Euler’s equations formulated by the great mathematician Leonard Euler around 1750 is a mathematical model of slightly viscous incompressible fluid flow in the form of two differential equations expressing (i) Newton’s 2nd Law and (ii) incompressibility together with a slip boundary condition stating that the fluid meets a solid impenetrable boundary with vanishingly small friction.
Euler claimed that all of slightly viscous incompressible fluid flow (like water or air at subsonic speeds) was captured in his model, and so all secrets of fluid mechanics could be discovered simply by solving his equations, which however Euler had to leave to “future geometers” because he could not do it himself.
But there was one class of special solutions to Euler’s equations (i)-(ii) as (iii) stationary (time-independent) and (iv) rotation-free (without vortices) solutions. These were named potential solutions because the 2d flow velocity (vx,vy) appears as the gradient (du/dx,du/dy,du/dz) of a harmonic function u(x,y,z) satisfying
- Laplace u = d^2u/dx^2 + d^2u/dy^2 + d^2u/dz^2 = 0 in the flow domain
with a homogeneous Neumann condition at a solid boundary.

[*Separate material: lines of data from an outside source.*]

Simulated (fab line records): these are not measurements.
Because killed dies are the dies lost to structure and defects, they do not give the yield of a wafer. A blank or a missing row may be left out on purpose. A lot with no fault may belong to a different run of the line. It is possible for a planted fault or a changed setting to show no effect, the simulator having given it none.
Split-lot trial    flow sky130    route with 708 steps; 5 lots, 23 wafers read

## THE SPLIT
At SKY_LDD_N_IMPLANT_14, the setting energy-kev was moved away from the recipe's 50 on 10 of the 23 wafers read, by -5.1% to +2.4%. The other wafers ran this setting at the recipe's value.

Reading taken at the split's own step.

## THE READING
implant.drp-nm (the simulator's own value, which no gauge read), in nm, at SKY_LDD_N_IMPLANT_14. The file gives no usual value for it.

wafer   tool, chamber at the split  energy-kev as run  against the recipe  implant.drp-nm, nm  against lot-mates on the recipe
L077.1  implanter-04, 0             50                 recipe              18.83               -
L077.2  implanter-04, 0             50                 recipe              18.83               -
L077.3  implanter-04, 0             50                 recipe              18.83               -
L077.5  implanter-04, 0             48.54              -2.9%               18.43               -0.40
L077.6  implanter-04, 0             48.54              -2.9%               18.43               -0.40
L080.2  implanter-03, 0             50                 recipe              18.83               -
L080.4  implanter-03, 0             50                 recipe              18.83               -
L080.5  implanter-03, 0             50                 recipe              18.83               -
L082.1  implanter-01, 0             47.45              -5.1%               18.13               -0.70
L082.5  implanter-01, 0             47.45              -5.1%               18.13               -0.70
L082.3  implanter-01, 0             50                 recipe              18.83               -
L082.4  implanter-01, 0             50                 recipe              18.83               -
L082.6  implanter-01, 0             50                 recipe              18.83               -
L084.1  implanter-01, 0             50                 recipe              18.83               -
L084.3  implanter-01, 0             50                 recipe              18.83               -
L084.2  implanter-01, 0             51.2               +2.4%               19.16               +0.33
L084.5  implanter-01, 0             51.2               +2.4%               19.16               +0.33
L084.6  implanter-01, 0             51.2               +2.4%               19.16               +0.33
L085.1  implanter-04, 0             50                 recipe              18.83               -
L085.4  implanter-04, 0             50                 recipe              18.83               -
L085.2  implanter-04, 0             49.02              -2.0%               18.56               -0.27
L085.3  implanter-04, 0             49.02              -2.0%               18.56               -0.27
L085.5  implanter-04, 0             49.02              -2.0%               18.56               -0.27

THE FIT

Although promising as special solutions of Euler’s equations, potential solution were discovered (by Euler’s adversary d’Alembert) to not represent true physics, because the drag (resistance to motion) of a body moving through a fluid was predicted to be zero, as shown in Example 1 and Example 2 displaying the same high pressure in flow attachment in front as in separation in the back (in red).
This was referred to d’Alembert’s paradox of bluff body flow presented in 1755. The result was that Euler’s grand idea of describing all of fluid mechanics in his two equations (i) and (ii) was left in the air, and it did not surface until 2008 when it was discovered (by Hoffman and Johnson) that bluff body flow is captured by computational solution of Eulers equation as
- potential flow modified by 3d rotational slip separation.
It was thus shown that potential solutions are unstable at rear separation and there changes into a physical solution of Euler’s equations without high pressure thus with drag (and lift) can as shown in Example 3 and Example 4.